THE papers enclosed in these covers were, with the exceptions indicated, written in the Northern woods, and drawn from the surroundings. Having there acquired resources of health which have made old age so far the pleasantest period of my life, I desire here to enter a plea for our own country. It is to be regretted that our deluded people pour in a dizzy tide across the sea in quest of pleasures which are only to be found at home; enjoyments and benefits incomparably superior to any that can be found elsewhere left untasted and unaccepted. There are two American gulf streams flowing across the Atlantic to Europe, the one marine, the other social. They both irrigate those otherwise unhappy lands with rains and gold, but both of them are headed for the melancholy Arctics.

The country boy knows that when he drives his cows to a fresh clover-field they will rush all over it, and from side to side, in quest of pasture as good as what they are trampling: the same with the American man or woman turned loose upon the world. Such Americans reserve the ample room and fresh air allotted to them by their own generous country, for their future state of existence in a cemetery. The only reservation they make is, that they shall not be pushed and jammed and crowded after they are dead.

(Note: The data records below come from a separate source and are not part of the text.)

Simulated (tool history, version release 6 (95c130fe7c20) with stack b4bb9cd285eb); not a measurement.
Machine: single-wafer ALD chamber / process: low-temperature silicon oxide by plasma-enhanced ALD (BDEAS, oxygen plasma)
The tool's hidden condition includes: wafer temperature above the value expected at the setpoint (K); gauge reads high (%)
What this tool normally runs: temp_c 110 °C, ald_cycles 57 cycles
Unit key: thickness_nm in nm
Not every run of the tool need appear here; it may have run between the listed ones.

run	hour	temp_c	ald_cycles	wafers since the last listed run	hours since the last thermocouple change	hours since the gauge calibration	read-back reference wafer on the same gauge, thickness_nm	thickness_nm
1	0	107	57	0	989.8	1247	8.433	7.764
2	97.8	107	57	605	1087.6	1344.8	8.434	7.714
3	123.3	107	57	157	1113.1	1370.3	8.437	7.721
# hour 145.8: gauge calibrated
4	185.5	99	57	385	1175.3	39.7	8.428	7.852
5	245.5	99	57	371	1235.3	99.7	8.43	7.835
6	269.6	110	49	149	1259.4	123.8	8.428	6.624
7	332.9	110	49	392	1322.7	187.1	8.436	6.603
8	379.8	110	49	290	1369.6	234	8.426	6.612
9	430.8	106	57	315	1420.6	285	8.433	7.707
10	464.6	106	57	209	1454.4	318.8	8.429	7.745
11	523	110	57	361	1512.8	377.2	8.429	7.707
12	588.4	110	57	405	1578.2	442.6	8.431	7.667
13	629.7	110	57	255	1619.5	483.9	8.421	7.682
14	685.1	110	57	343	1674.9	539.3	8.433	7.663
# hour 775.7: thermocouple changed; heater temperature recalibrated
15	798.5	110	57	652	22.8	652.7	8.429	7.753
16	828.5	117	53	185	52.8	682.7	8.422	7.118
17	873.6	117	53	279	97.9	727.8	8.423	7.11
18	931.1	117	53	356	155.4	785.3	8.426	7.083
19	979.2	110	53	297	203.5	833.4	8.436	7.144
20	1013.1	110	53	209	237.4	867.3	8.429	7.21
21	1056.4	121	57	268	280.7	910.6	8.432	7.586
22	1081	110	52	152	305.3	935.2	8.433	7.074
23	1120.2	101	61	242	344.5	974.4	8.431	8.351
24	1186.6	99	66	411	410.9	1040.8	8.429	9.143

We Americans stand for liberty, and have wasted no end of windy rhetoric in extolling our quality and quantity of it, and then journey for our pleasure to where we are hedged about with customs and manners, limitations and restrictions, which are as absurd as they are annoying. Fortunately, the best things in life are not purchasable; they would not be best things if they were. Among them are vacations, which are sweetened and spiced with a little money, such as one can afford, but gravied by a great deal. Discontent is a good thing. It makes us go, as fuel does the locomotive; but overcharged with it, we do nothing but sizzle and smoke.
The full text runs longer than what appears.